Fantastic post, looking forward to hearing more of your experiences in the U.S.
Lucky Nick. You get to go next year? Great to see more of Polyface. Hope you are keeping warm Kirsten. x
you keep warm too lovely! Yep it’s a one-at-a-time process at the moment… we’re not really in the international family trip bracket…
Loving the mobile cow shelter. Reckon we need one with a wall for the days of horizontal rain.
Great info and pics, thank you. I’m looking forward to the step by step post. It’ll be a great help for us setting up our own farm soon.
Just wondering what Polyface does with the chicken blood. Does it get recycled into fertiliser ?
yep all the blood and guts get composted…
The cow shelter is really for shade… a black cow on a hot day stops eating completely and loses weight due stress. People thought Joel’s dad was crazy when he built the one above back in the 1980s. But on a bright sunny day in early summer the cows were all hanging out underneath it. It’s also a great way of concentrating impact where you want it. Got some brush or brambles (talking like a yank now) you want to get rid off…. put the shelter over them and 150 cows will trample it down to nothing by days end.… Read more »

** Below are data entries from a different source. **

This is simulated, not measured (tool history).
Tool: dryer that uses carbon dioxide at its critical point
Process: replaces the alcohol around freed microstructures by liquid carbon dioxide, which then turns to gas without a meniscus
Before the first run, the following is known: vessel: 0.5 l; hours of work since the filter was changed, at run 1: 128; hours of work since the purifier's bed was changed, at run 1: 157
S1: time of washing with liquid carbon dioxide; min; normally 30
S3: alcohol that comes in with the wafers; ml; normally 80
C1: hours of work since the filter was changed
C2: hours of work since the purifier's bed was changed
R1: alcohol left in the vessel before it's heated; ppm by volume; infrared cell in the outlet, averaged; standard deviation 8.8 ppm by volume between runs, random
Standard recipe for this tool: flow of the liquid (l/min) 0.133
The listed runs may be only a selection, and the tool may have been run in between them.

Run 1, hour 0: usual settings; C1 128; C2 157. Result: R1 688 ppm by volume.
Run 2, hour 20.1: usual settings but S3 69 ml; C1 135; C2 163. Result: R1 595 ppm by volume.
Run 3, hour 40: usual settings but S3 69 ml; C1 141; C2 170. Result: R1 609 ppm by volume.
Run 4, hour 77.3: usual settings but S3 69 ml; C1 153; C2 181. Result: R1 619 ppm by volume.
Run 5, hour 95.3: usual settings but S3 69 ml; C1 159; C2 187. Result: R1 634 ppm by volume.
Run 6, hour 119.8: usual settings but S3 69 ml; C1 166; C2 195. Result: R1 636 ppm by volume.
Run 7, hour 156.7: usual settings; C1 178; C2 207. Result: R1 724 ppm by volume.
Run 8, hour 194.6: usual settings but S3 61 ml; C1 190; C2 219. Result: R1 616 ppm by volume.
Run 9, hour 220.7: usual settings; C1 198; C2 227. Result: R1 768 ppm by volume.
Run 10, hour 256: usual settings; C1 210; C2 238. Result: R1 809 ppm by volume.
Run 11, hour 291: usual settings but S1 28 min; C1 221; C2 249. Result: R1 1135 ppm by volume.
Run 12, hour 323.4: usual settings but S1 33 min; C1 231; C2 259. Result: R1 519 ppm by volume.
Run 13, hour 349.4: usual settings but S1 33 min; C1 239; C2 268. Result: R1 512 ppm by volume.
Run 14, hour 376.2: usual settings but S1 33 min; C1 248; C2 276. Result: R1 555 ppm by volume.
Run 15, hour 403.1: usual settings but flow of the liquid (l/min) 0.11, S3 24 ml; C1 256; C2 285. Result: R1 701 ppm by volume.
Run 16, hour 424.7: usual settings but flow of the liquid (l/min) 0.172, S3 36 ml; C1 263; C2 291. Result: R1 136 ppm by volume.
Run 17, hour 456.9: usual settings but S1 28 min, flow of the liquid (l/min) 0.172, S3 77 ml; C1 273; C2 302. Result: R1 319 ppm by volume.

just a note that i ripped off a bit of this comment and put it in the post re cow shade 🙂
Stamets!!!!! I love you guys more than you know!! Bring spore prints home please and I’ll come meet you in the fall/spring your time down there. 😀
Great to see the pics. Have just finished reading ‘Folks, this ain’t normal’ and just started ‘You can farm’. Your pics give a nice visual of how Polyface runs and how their philosophy translates into reality.
One year on since I started the internship. As you say soooo much going at once across the entire farm. When I was asked by people “what is it like” my reply was always a reflective “I cant just explain it in words. You need to see/ feel it for yourself”. As Joel would say to me “Its hard to explain when your totally submersed in it all. Fantastic Nick got there.
yay you! xxx
Really interesting post – both word and pix. The pic collection on Flickr is great. Good to see a young child helping out on chicken dressing day. What an amazing experience. Such an inspiration. Love to you both. xStephen
So great to read the story of Nick at Polyface farm. The photos are really interesting too. Thanks Kirsten for all your sharing.
Can’t wait to hear more about the on farm processing of chickens and of course Fungi.
Pigs aerating cow manure bedding is against health regs in NSW
LHPA on doing a free range piggery audit on my five pigs (yes only 5), demanded I prove they were excluded from grazing on paddocks where cows have been.
No one mentions this when Joel is out here selling his methods
Such a pity that we can’t process legally like Polyface in Australia. Loved the info Nick and I would love to get to Polyface to check it out, so great to see a more action focused story on everything going on after having heard the how to a few times. Oh well, shall just continue with my own endeavours in the meantime.